Great (or grate) idea, Kay.  A friend gave me a chunk of Himalayan pink salt, I can't figure out what to do with it.  I bashed it with a hammer, tried a microplane grater, and all that came off was a couple flakes.  Hard as a rock.  Wonder if a spice grinder would work.  No trip to TJ's in the near future, but I'm adding those spice mills to my list for future.


----------



## GotGarlic

Dawgluver said:


> Great (or grate) idea, Kay.  A friend gave me a chunk of Himalayan pink salt, I can't figure out what to do with it.  I bashed it with a hammer, tried a microplane grater, and all that came off was a couple flakes.  *Hard as a rock.*  Wonder if a spice grinder would work.  No trip to TJ's in the near future, but I'm adding those spice mills to my list for future.



 I see what you did there  even if it was unintentional


----------



## CWS4322

Ummm...Dawg, are you sure your chunk isn't chunk intended to use to cook on or use to serve cold dishes? A chunk for cooking on is on my list.


----------



## Kayelle

I just wanted to add what a bargain those refillable TJs grinders are, at $2.00 filled.


----------



## Dawgluver

CWS4322 said:


> Ummm...Dawg, are you sure your chunk isn't chunk intended to use to cook on or use to serve cold dishes? A chunk for cooking on is on my list.

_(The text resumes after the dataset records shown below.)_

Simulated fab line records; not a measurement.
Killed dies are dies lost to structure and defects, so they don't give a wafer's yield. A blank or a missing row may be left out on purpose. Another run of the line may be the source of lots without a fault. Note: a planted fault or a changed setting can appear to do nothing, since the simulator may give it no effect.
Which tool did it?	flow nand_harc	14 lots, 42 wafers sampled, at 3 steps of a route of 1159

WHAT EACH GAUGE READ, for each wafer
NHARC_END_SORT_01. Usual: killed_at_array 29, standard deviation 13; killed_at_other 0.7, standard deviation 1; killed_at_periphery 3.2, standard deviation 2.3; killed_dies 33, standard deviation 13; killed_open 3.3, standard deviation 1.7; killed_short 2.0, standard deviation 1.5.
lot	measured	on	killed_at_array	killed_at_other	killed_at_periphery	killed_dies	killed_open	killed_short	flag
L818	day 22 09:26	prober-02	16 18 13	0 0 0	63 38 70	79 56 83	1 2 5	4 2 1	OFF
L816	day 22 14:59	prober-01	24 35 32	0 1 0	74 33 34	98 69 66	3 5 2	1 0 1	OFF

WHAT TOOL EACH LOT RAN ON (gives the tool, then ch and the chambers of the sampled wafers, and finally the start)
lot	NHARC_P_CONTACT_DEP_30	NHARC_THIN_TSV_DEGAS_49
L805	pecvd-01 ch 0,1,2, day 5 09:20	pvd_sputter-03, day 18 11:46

I could cook an olive, maybe a small shrimp on it.  It's about 1 1/2 inches by 3/4 inch thick.


----------



## Kayelle

Dawgluver said:


> I could cook an olive, maybe a small shrimp on it.  It's about 1 1/2 inches by 3/4 inch.



 Tiny Shrimp? Here ya go Dawg..

https://www.youtube.com/watch?v=xqI0YFLAO0g


----------



## Dawgluver

Kay!

Hmm.  Wonder where they found head-on shrimp.


----------



## rodentraiser

Dawgluver said:


> Great (or grate) idea, Kay.  A friend gave me a chunk of Himalayan pink salt, I can't figure out what to do with it.  I bashed it with a hammer, tried a microplane grater, and all that came off was a couple flakes.  Hard as a rock.  Wonder if a spice grinder would work.  No trip to TJ's in the near future, but I'm adding those spice mills to my list for future.



_Oh, don't smash up the Himalayan salt block!_

I was watching a Chef John video and he heated the salt block up and then put some shrimp on it to cook.

Food Wishes Video Recipes: Shrimp Cooked on Himalayan Pink Salt – I Sherpa Hope You Like It!

I have kosher salt I use a lot of, for salt roasted potatoes and salt roasted chicken. I got regular sea salt but I never use that, so I'm going to give it to a friend. Otherwise, I'd love to get some more salts, but I don't know what I would use them for.


----------



## Dawgluver

I would have to make all my food in one inch pieces and cook the pieces one at a time, as that would be all that could fit on my tiny salt block.


----------



## GotGarlic

rodentraiser said:


> I have kosher salt I use a lot of, for salt roasted potatoes and salt roasted chicken. I got regular sea salt but I never use that, so I'm going to give it to a friend. Otherwise, I'd love to get some more salts, but I don't know what I would use them for.



I shared this page with a friend recently after we were talking about salts at lunch: http://food52.com/blog/3377-10-salts-to-know

I love the salt cellars on the page, too.


----------



## rodentraiser

GotGarlic said:


> I shared this page with a friend recently after we were talking about salts at lunch: 10 Salts Every Cook Should Know - Ingredient Guide
> 
> I love the salt cellars on the page, too.



Thanks! I bookmarked it to look at later.


----------



## Andy M.

GotGarlic said:


> I shared this page with a friend recently after we were talking about salts at lunch: 10 Salts Every Cook Should Know - Ingredient Guide
> 
> I love the salt cellars on the page, too.



GG, I took a look at this link and the following statement jumped out at me,

_" Himalayan salt is rich in minerals and believed to be one of the purest salts available"_

Not sure it can be both.


----------



## GotGarlic

Andy M. said:


> GG, I took a look at this link and the following statement jumped out at me,
> 
> _" Himalayan salt is rich in minerals and believed to be one of the purest salts available"_
> 
> Not sure it can be both.



Yes, I saw that, too. Lots of people ascribe more qualities to a thing than they actually have 

I like the page for the suggestions of how to use the different salts.


----------